Something
Must Be Done About Prince Edward County: A Family, a Virginia Town, a
Civil Rights Battle
Kristen
Green (2015, HarperCollins)
In the
fall of 1958, thousands of Virginia schoolchildren had a semester off
from school, while the state's governor promulgated 'massive
resistance' against Federal court orders for racial integration. Over
the winter, the state backed down and reopened schools, admitting the
first black students, but the following fall, Prince Edward County
began the most massive resistance yet. Twenty-one schools, white and
black, were shuttered in defiance of court-ordered integration. The
shutdown would persist through four years, leaving some three
thousand students without public schooling.
For their
own children, of course, the patriarchs of the county prepared a soft
landing, in the form of Prince Edward Academy. Kristen Green is a
second-generation product of the school, and a granddaughter of one
of its founders. She was staggered to learn that the white citizens
of Farmville had been thinking about a segregation academy since
1954, when the Supreme Court announced the decision in Brown v. Board
of Education – a case in which the black high school students of
Prince Edward County had been litigants, with the assistance of the
Virginia NAACP.
Green
attended the academy, as her mother had before her; but only as an
adult, after moving about the country and establishing a career in
journalism, did she seek to investigate its origins. Her
consciousness is sharpened by the fact that she is married to a
brown-skinned man, and they have two daughters. Bringing the family
back to Virginia to be closer to Green's parents and brothers meant
questioning and confronting some beloved ghosts.
But what,
really, can they tell her? When she interviews one of the Academy's
founders, he brags about using public school resources to get the new
school off the ground. “We never did let the children miss a year.”

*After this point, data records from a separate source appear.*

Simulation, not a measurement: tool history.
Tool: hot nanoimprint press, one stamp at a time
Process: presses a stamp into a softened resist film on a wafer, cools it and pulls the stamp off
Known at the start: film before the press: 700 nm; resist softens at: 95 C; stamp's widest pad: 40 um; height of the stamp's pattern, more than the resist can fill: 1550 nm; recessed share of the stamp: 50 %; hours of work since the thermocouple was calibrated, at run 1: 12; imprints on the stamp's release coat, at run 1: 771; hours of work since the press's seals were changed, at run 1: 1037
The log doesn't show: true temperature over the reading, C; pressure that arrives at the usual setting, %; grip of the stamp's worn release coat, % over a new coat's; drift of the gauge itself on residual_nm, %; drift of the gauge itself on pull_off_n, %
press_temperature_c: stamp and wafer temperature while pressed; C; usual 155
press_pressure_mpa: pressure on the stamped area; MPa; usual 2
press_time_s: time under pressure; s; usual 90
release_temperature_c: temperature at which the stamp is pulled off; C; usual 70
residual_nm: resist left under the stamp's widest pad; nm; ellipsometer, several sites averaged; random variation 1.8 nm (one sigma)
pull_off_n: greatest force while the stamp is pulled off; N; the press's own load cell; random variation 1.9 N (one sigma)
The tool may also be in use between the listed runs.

He is thoroughly unreconstructed, with nothing, in his eyes, to
apologize for. The other children, the children who missed four years
of school or had to leave the county, are not his concern. Green's
high school history teacher tells her, “I'm just so tired of this
subject I could scream. I am tired of rehashing this thing. I just
want to move on.”
Green does
not have much more luck with the black citizens she'd like to ask
about those days. Many of them are gone, for one thing. Barbara
Johns, who instigated the walkout that touched of Farmville's part of
the Brown case, moved to her uncle's home in Montgomery, Alabama, to
finish high school. The black woman who cooked and cleaned for
Green's parents and grandparents sent her only daughter to live with
relatives out of state, and the daughter never came back. Green
observes, “The separation of children from their parents echoed the
indignities of slavery and the irreparable harm done when the closest
of relationships were suddenly severed.”
Irreparable
harm, indeed. Prince Edward County's literacy rate lags behind the
rest of the state's down to this day. The academy now admits students
of all races, but it still drains the public system of resources.
Green shows us her own path from ignorance to awareness to a sort of
painful guilt, but this is not work that she can do for anyone else,
and in any case, guilt is not a fruitful end product. It doesn't do
anybody any good unless it leads to greater awareness of what's going
on today, and a greater willingness to think of all the children.